This project analyzes a large used car dataset from Kaggle to identify the key factors influencing vehicle prices. Using a 426K-record subset for scalable modeling, regression and machine learning methods are applied to deliver data-driven pricing insights for a used car dealership.
The dataset used in this project was provided as part of a University of California, Berkeley Machine Learning course. The data represents a curated subset derived from a publicly available Kaggle used cars dataset and is intended for educational and non-commercial use.
Original data source:
- Kaggle Used Cars Dataset (derived subset)
- Used in accordance with course and dataset licensing terms
Notebook found here ==> Jupyter Notebook File
Modeling Report can be found => Used Cars Report Markdown File
Post data wrangling, approximately 350,000 were analyzed from used vehicle listings to identify the key factors that influence used car prices and to develop a scalable, data-driven pricing model suitable for dealership decision-making. The dataset contains a mix of numerical attributes (e.g., year, mileage, engine size) and high-cardinality categorical features (e.g., manufacturer, model, condition).

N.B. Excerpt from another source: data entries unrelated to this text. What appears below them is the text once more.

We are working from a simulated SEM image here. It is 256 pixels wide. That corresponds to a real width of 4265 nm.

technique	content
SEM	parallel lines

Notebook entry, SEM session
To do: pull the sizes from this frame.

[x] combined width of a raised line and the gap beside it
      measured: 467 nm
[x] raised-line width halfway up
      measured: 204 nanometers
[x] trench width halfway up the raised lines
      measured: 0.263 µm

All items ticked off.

Because vehicle prices are heavily right-skewed, prices were modeled using a log(price) transformation to stabilize variance and improve model conditioning. All models were evaluated using 5-fold cross-validation to ensure robust generalization.
A progressive modeling approach was used: 1. Baseline linear regression (log-price) 2. Regularized linear models (Lasso, Ridge, ElasticNet) 3. A nonlinear comparison model (K-Nearest Neighbors) 4. Model selection based on predictive accuracy, interpretability, and scalability
Key Findings:
Price decreases are most strongly associated with:
- Poor vehicle condition (fair or worse)
- High mileage
- Older model years
- Non-clean titles
- Lower engine specifications
Price increases are driven by:
- Newer vehicles
- Diesel fuel type
- Strong brand reputation (e.g., Toyota, Porsche)
- High-demand models (e.g., Wrangler, Corvette)
- Clean titles
- Higher engine capacity
Across all models, the most predictive feature combinations consistently included vehicle age, mileage, condition, brand, model, and mechanical attributes.
Performance Summary:
| Model | RMSE (log) | RMSE ($, multiplicative) |
|---|---|---|
| KNN | 0.449 | 0.567 |
| Ridge | 0.462 | 0.588 |
| ElasticNet | 0.488 | 0.629 |
| Lasso | 0.499 | 0.647 |
The KNN model achieved the lowest prediction error, indicating strong local similarity effects in vehicle pricing. However, KNN was computationally expensive, difficult to scale, and lacked interpretability.
Recommendations:
Ridge regression on log-transformed prices was selected as the final recommended model. While slightly less accurate than KNN, Ridge offers:
- Near-optimal predictive performance
- Excellent scalability to large datasets
- Robust handling of correlated categorical features
- Clear operational feasibility for dealership pricing systems
Conclusion:
Used vehicle prices are influenced by many correlated factors rather than a small sparse subset of features. Regularized linear models—particularly Ridge regression—provide the best balance between accuracy, interpretability, and deployability for real-world pricing applications.